Introduction
It’s now almost a month since NVIDIA finally lifted the curtain on the actual performance of the latest addition to their 3D-chips ‘GPU’ line, the GeForce3. We had covered the technical aspects of this new design in a rather extensive article, but several other projects kept us from releasing the performance update until now.
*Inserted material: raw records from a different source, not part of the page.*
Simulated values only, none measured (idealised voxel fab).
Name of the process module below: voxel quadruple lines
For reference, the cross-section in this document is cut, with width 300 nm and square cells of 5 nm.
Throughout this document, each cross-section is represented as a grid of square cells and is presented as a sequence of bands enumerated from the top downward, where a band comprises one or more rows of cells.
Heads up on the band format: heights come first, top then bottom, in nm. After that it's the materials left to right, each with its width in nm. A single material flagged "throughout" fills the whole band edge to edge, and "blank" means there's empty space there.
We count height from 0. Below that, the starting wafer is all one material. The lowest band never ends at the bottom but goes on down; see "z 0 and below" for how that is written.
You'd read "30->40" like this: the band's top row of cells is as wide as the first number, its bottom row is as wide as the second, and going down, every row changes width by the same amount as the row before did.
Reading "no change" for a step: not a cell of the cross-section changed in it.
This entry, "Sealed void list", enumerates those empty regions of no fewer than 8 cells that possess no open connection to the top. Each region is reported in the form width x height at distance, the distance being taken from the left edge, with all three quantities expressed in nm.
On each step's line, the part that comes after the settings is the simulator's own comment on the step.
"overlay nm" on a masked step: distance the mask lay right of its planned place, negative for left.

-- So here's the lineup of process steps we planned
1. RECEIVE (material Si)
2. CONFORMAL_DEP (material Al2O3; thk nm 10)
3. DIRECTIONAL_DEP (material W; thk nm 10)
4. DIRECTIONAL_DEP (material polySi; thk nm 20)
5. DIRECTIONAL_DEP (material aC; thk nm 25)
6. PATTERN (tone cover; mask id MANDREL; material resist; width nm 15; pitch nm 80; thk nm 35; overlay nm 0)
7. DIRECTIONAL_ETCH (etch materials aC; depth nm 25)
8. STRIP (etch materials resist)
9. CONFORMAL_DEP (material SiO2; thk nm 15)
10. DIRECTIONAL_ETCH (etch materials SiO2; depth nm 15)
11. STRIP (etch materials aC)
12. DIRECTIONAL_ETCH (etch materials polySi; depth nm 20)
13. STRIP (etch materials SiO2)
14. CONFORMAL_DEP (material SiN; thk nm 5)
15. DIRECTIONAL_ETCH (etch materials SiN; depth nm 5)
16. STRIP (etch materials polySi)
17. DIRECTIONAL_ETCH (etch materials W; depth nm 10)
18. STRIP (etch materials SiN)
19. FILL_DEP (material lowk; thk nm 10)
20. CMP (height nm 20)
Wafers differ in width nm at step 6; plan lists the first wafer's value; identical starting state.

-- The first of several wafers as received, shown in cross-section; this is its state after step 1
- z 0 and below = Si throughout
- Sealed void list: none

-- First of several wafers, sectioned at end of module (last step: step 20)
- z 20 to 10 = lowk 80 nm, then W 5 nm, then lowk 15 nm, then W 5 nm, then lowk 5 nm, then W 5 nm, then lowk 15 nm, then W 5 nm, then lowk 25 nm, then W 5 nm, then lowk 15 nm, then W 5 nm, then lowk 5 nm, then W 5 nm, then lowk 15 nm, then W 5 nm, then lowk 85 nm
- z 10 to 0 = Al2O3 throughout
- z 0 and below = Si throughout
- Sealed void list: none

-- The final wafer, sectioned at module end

GeForce3 is NVIDIA’s latest contender for the position as the fastest mainstream 3D-chip on the planet and besides pure power it also comes with a big set of brand new features. Some of these features may not have any major impact on game play right now, but others are well able to enhance your 3D-experience with current 3D-games already. Here’s a short list of the most important new features:
- Vertex Shader
GeForce3 does not only come with an integrated ‘static’ transform and lighting engine, as known from previous GeForce256 and GeForce2 chips, but adds the functionality of a programmable vertex processor, called the ‘Vertex Shader’. Game developers are able to include amazing new effects to their titles by adding those vertex programs to their games. The list of new possibilities is very long. - Pixel Shader
To make perfect sense NVIDIA also added programmable texture combiners, making texture operations programmable as well. This functionality is able to work hand in hand with the vertex shader and adds even more to the portfolio of possible new effects that GeForce3 is able to display. - Light Speed Memory Architecture
GeForce3 is using a, for 3D-cards revolutionary, new memory controller concept, that tackles the permanent memory bandwidth and latency problem of today’s 3D-cards. The crossbar memory controller is able to use the bandwidth provided by the onboard memory of the graphics card much more efficiently than previous 3D-chip designs. It lets GeForce3 score significantly better frame rate scores than previous cards from NVIDIA that come with the same memory bandwidth and even higher theoretical fill rates. GeForce3 is also equipped with a design that tries to minimize the rendering of hidden objects (“Z Occlusion Culling“), thus adding to the chips efficiency. - Multi Sampling Full Scene Anti Aliasing
GeForce3 was designed with FSAA in mind and uses a new anti-aliasing algorithm called ‘Quincunx’. This special version of multi sampling anti aliasing enables GeForce3 to run FSAA at very high resolutions and good frame rates. Here are two sample pictures with quincunx-FSAA enabled and disabled (1.1 MB each).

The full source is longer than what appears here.